[Mesa-stable] [Mesa-dev] [PATCH] i965/gen6: Fix HiZ hang in WebGL Google maps

Fri Dec 20 13:36:15 PST 2013

On 12/20/2013 04:47 AM, Chad Versace wrote:
> We need to emit depth stall flushes before depth and hiz resolves.
> Placing them at the top of blorp's state emission fixes the hang.
> 
> Fixes HiZ hang in the new WebGL Google maps on Sandybridge Chrome OS.
> Tested by zooming in and out continuously for 2 hours.
> 
> This patch is based on
> https://chromium.googlesource.com/chromiumos/overlays/chromiumos-overlay/+/8bc07bb70163c3706fb4ba5f980e57dc942f56dd
> 
> CC: mesa-stable at lists.freedesktop.org
> Bugzilla: https://bugs.freedesktop.org/show_bug.cgi?id=70740
> Signed-off-by: Stéphane Marchesin <marcheu at chromium.org>
> Signed-off-by: Chad Versace <chad.versace at linux.intel.com>
> ---
>  src/mesa/drivers/dri/i965/gen6_blorp.cpp | 12 ++++++++++++
>  1 file changed, 12 insertions(+)
> 
> diff --git a/src/mesa/drivers/dri/i965/gen6_blorp.cpp b/src/mesa/drivers/dri/i965/gen6_blorp.cpp
> index 6a5841f..3a0e7ec 100644
> --- a/src/mesa/drivers/dri/i965/gen6_blorp.cpp
> +++ b/src/mesa/drivers/dri/i965/gen6_blorp.cpp
> @@ -1012,6 +1012,16 @@ gen6_blorp_emit_primitive(struct brw_context *brw,
>     ADVANCE_BATCH();
>  }
>  
> +static void
> +gen6_emit_hiz_workaround(struct brw_context *brw, enum gen6_hiz_op hiz_op)
> +{
> +   if (hiz_op == GEN6_HIZ_OP_DEPTH_RESOLVE ||
> +       hiz_op == GEN6_HIZ_OP_HIZ_RESOLVE) {
> +      brw->batch.need_workaround_flush = true;
> +      intel_emit_post_sync_nonzero_flush(brw);
> +      intel_emit_depth_stall_flushes(brw);
> +   }
> +}
>  
>  /**
>   * \brief Execute a blit or render pass operation.
> @@ -1034,6 +1044,8 @@ gen6_blorp_exec(struct brw_context *brw,
>     uint32_t wm_bind_bo_offset = 0;
>  
>     uint32_t prog_offset = params->get_wm_prog(brw, &prog_data);
> +
> +   gen6_emit_hiz_workaround(brw, params->hiz_op);
>     gen6_emit_3dstate_multisample(brw, params->dst.num_samples);
>     gen6_emit_3dstate_sample_mask(brw,
>                                   params->dst.num_samples > 1 ?
> 

I'm fine with landing this as is, since it's trivial and getting
Sandybridge stable is really critical.  I'm glad to see this won't
happen on Gen7+.

Reviewed-by: Kenneth Graunke <kenneth at whitecape.org>

That said, it would be nice to refine it a little.

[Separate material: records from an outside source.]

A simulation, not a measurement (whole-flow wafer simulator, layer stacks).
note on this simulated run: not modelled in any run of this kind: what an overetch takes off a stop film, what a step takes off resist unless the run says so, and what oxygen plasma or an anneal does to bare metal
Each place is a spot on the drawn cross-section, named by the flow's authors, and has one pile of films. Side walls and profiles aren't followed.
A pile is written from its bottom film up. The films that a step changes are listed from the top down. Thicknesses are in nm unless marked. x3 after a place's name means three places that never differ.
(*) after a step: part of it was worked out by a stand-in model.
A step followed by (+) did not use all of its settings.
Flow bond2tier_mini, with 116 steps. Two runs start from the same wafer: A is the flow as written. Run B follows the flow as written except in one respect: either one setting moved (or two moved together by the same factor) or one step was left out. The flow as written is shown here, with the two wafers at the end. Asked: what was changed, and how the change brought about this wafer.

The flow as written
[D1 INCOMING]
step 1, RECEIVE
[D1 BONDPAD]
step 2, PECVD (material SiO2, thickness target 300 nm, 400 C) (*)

The intel_emit_post_sync_nonzero_flush(brw) call should not be
necessary.  The very first BLORP call, gen6_emit_3dstate_multisample,
already calls it.  However, it may not have taken effect in the past,
since intel_emit_post_sync_nonzero_flush checks need_workaround_flush.

I also am dubious whether we need the depth stall flushes, since we
already do them before 3DSTATE_DEPTH_BUFFER, which is documented as
necessary.

So here's what I think is actually going on:

We've seen strong evidence that it's 100% required to do the post-sync
nonzero workaround before non-pipelined commands.  (My patches which
added missing post-sync workarounds greatly reduced the number of GPU
hangs.)

I believe that the root of the problem is that needs_workaround_flush is
not getting set to true sufficiently often, so the post-sync non-zero
workaround isn't happening when necessary.  Currently, we flag it at the
start of each batch, and /after/ each BLORP operation.

That means it's missing in two cases:
1. Switching from normal rendering to BLORP drawing.
   (...fixed by this patch.)
2. Between successive draws (3DPRIMITIVEs) within a batch.
   (I believe this is also necessary, and is not fixed by this patch.)

I would love to see an alternate patch which sets need_workaround_flush
in two places:
1. Batchbuffer init (for the very first draw)
2. After each 3DPRIMITIVE command.

I believe that would fix this hang and potentially other future hangs.

--Ken